The front page of today's Doengal Demcorat.

The front page of today's Doengal Demcorat.

In an exclusive interview, Creeslough based John Downey who was at the centre of a political storm after his recent release from prison, has told the Donegal Democrat he has no idea why he was arrested at Gatwick Airport in May of last year and backs calls for an international truth commission. He says he is a republican who wants to go forward in peace and harmony with the unionist community.

This is the interview as it appears today in the Donegal Democrat:

John Downey - “There are victims on all sides” in this conflict

John Downey’s home is located off a leafy lane on the outskirts of Creeslough village which lies under the sweeping shadows of the Seven Sisters mountain range.

His greeting is open and warm and on entering his home you are quickly seated at the kitchen table for tea by his wife.

His family home, adorned with photographs of family and pets, is comfortable and warm. The quiet spring evening is only broken by the shouts of excited children on a trampoline outside.

In the comfort of his home, it is difficult to equate John Downey with the man whose recent case threatened to shatter the Northern Irish peace process.

John Downey’s life changed dramatically when he was arrested on May 19, 2013.

He was charged with the Hyde Park bombing of 1982, an atrocity which cost the lives of four soldiers.

Two weeks ago the 62-year-old walked free from court after his legal team produced a letter from the British Government which stated that he wasn’t wanted by the PSNI or any other police force in the UK.

The revelation of the letters which gave assurance to “on the runs” pushed the Northern Ireland assembly to the brink of collapse and threatened the peace process – a process that John, a convicted member of the Irish Republican Army (IRA), welcomed from the very beginning.

John was raised in a very Republican home. Both his parents, Stephen and Mary were Republicans.

“I was born into a very Republican family in Kilrush in County Clare and my father, Stephen, had been a member of the IRA since he was sixteen when he joined up to fight the Black and Tans in 1920. He later fought against the ‘free Staters’ in the Civil war. He believed that Ireland should stay united as it always was at the time. I took a lot of my value and my beliefs from my father as I grew up and my mother, Mary, and her uncles were also involved in the war against the black and tans.”

As a teenager he watched images of the turmoil which took place during the civil rights marches in North on a black television, he decided he would have to do something to help his fellow Irish people in Belfast and Derry and he became an active member of the IRA in the struggle.

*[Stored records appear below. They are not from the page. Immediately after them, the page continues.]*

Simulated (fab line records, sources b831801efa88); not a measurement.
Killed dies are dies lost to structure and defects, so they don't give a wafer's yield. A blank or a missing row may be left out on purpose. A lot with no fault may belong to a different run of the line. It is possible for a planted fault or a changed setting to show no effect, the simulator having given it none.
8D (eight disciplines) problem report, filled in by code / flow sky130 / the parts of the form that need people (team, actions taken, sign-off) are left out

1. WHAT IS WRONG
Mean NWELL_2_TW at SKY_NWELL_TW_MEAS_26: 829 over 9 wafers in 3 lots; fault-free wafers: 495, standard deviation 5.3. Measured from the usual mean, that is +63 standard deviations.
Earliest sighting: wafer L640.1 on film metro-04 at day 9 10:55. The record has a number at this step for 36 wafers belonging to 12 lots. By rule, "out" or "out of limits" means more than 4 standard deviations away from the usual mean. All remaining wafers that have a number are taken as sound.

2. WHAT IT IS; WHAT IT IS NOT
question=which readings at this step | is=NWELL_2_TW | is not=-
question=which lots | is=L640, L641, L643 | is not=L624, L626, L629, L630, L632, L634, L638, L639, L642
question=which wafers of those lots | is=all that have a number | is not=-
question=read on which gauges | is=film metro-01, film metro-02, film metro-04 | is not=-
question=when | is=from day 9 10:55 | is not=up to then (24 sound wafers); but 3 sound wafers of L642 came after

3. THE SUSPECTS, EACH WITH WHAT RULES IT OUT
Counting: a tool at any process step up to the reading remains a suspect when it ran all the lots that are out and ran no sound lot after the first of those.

“I felt that I could not ignore the situation in the north and pretend that my fellow Irish men and women had nothing to do with me. I could see, at that time that time, that nothing was going to be accomplished by peaceful means and we had to fight fire with fire,” he recalls.

He quickly points out that at the time the main aim of the IRA was to defend the nationalist Irish people who were under attack by British Unionist Forces.

In 1974, he was jailed for IRA membership.

“From all sides war is ugly. I became involved in the strategy, when it became apparent that our political aims could be achieved through peaceful means.”

Downey became a ‘persuader’

John became a ‘persuader’ on the ground and his dedication to the peace process was exemplified in his court appearance, when references, which supported and recognised his work in the peace process, were handed in by organisations across Northern Ireland and Southern Ireland.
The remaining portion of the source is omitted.